Peter Barnes. Diamond Devil

Pete Barnes was a Kandahar ski club regular whom I met at Murren over many years for the Inferno race in January.  He was the fastest of his gang, the least serious of the club’s core racers and the most welcoming to intruders who turned up year after year to ski steadily and pointlessly down the course, risking little and achieving less.

Content to leave cross-country and slalom to more dedicated club members, Barnes would typically arrive in Murren late on the evening before the downhill, relying on an abundance of girlfriends to sort out his skis, paperwork and racing bib in readiness for the morning, and to find him a bed – or bed space.  People talked of glamorous film assignments and highly paid helicopter work that enabled Barnes to take long periods off work every winter to ski.   Holidays in resorts like Zermatt before the Inferno, heli-skiing (naturally) in places like Canada afterwards, and no holding back.

Inferno starting times are dictated by past performance so our paths would not cross until late in the afternoon when I would stagger over the finishing line and into a bar – the Suppenalp, usually – to find Pete and friends, still in their spider-web racing catsuits, well into their cups of lethal alcoholic ‘tea.’

“How was your time?”  he would ask. I would embellish my time slightly in a pathetic bid for racing respectability, but it would still be many minutes slower than Barnes.

“Well done!” he would say; “that’s good!”  Coming from another racer, a comment like that might have sounded, and been meant to sound, a little patronising.  But as has been mentioned in many news reports and tweets, Pete Barnes was a charmer.  Charm is an unfashionable attribute, but he was an effortlessly charming man, and when he said ‘Well done!’, it would have been impossible to take it any other way than straight and generously meant.

The last time I saw him was three years ago.  According to the complicated system of race prizes, that was the year Barnes won his Diamond Devil, a coveted and rare badge that suited him well, and rewards loyalty to the Inferno and considerable success over a long period.  At the Kandahar prize giving in the evening, a crowded room full of red faced skiers in striped club ties waited for the one prize winner who kept failing to come and collect.  Where the hell was Pete Barnes?

The master of ceremonies was about to put the medals to one side when a tall man in ski boots and racing suit made an unsteady entrance and pushed to the front, grinning broadly.  Later the same evening, he and others staged their customary aqua-Inferno race in a hotel swimming pool in full regalia – helmet, goggles, catsuit and ski boots – where they were discovered by the management and evicted with extreme prejudice.   It was a time honoured post-Inferno ritual of theirs, and they were bound to get caught eventually.   Some might say the same of flying helicopters, the least forgiving of aircraft when anything goes wrong.

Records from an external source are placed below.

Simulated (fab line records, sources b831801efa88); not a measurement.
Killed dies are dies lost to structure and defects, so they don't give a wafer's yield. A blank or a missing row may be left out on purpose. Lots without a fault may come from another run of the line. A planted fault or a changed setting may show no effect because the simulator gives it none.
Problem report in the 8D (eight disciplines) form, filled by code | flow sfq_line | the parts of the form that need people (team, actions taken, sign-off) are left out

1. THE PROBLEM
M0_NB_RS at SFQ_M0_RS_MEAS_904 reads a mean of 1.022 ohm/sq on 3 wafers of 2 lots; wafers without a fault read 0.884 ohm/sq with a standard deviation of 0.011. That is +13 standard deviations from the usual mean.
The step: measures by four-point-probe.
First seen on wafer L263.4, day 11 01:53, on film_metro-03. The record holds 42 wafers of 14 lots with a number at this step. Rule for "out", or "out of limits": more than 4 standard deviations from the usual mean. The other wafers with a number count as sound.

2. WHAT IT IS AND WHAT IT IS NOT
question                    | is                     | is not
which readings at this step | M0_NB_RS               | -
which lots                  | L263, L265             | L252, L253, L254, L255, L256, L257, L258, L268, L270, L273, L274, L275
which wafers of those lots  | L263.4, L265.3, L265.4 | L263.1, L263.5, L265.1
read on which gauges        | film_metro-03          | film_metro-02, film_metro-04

The Kandahar’s president Cleeves Palmer this evening described his good friend as a throwback to an earlier generation of British skiers, the high-spirited generation of the 1920s and 30s.  Pete Barnes certainly believed life was for living and I am pretty confident he extracted the maximum from every minute.   The Inferno was a duller event without him over the last couple of years.  Heads were shaken in sadness at his absence. “He’s under the thumb,” someone said, but Barnes had merely changed his perspective, from fun to family fun.  That makes this sad day all the more so.

His gang of ski friends were in Val d’Isere this week, acclimatising to thin air and high prices before moving on to Murren for the Inferno.  They were hoping Pete might turn up to join them, and all who knew him must wish that he had.